Baranów lies on a sandy terrain, not far from the Wisła (Vistula) river, on the main road which leads from Tarnobrzeg to Dębica, a town 58 kilometers (approx. 35 miles) distant. Besides a distillery, there was a thriving shoe making industry. Baranów has a very interesting historical background. The local palace was built by war prisoners from other countries.
During the reign of King Bolesław Krzywousty (Bolesław III, the Wrymouth), circa 1135, Paweł (Paul) Gozdawa, the owner, gifted the palace to the aforementioned king, after entertaining the monarch during a royal visit. Later, King Bolesław donated the estate to Pietraszów from Małochowa. He granted the village privileges, raising it to the status of “town”. By 1354 Baranów was well established and permission was given for holding a trade fair and market on All Saints Day, Nov. 1st. In the year 1376, Kiejstut, the Duke of Trock, Lubart, the Duke of Łocka and Jerzy, the Duke of Bełz (these three towns are presently in the Ukraine) crossed the San and Wisła rivers and mounted a sneak attack on the town. It was heavily plundered and much damage was sustained.
Eventually the town became the property of the Baranowski family, whose coat of arms was Grzymała. By the year 1575, it was owned by the Leszczynski family. In the year 1604, it was the scene of a church synod held by members of the Lutheran church from Switzerland and Augusburg.
A printing business was opened in the town in 1628 by Jędrzej Piotrowczyk. In this epoch, the local people had a thriving business in the production of corn and grain. There were many granaries and they contributed to the prosperity of the townspeople.

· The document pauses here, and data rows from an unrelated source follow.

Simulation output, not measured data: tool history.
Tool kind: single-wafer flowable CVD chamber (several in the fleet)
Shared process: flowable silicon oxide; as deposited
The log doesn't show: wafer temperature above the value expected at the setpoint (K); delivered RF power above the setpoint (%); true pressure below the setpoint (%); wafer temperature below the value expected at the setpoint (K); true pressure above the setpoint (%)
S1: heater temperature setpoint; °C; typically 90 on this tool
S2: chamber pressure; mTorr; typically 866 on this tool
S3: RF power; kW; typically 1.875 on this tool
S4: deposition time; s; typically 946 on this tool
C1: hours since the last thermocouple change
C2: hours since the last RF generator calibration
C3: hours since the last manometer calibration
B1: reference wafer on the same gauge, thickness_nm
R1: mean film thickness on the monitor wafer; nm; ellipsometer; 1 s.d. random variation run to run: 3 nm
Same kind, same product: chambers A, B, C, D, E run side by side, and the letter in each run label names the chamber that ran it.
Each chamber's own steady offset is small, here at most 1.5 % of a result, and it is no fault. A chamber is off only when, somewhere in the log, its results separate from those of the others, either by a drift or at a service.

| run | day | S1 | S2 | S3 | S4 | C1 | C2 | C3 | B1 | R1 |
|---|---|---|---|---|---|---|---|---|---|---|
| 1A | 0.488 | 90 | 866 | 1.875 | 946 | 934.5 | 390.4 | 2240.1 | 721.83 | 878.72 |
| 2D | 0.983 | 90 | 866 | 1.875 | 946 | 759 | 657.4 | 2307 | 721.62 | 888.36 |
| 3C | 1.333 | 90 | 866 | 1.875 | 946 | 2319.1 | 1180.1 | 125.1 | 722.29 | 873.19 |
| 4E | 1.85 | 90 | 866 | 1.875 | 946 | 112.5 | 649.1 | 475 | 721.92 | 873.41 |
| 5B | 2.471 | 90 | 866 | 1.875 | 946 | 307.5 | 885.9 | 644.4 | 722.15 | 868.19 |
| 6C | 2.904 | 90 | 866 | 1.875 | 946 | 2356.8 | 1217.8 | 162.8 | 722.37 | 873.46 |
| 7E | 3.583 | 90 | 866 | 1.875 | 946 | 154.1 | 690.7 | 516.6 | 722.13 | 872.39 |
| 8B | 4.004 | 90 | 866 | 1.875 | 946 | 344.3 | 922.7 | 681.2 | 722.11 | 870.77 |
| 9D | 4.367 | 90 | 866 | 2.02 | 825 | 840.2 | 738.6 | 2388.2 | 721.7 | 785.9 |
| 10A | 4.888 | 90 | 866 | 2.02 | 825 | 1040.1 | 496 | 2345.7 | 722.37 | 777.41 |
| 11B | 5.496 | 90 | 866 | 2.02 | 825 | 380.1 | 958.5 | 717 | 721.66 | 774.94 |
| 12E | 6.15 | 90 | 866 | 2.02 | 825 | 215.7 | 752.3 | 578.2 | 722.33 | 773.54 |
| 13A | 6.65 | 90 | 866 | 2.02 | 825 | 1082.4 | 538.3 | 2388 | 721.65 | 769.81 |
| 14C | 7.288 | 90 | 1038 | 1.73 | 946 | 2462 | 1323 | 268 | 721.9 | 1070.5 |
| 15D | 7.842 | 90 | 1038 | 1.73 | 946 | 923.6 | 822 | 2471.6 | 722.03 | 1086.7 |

King Carl Gustav of Sweden attacked the area on April 3, 1656 and decimated the scant defenses of Paweł (Paul) Sapieha, the governor of Wilno. After the Leszczynski family, Baranów passed on to ownership by the Wisznowiecki clan, and later to the Lubomirski nobles. Joseph Lubomirski was a marshal of the royal court. In 1695, he remodeled and repaired the palace and adorned the ornamental interior. The palace was maintained in excellent condition by the Krasicki noble family who were the later heirs. Unfortunately, in the late 1800s the palace experienced a disastrous fire.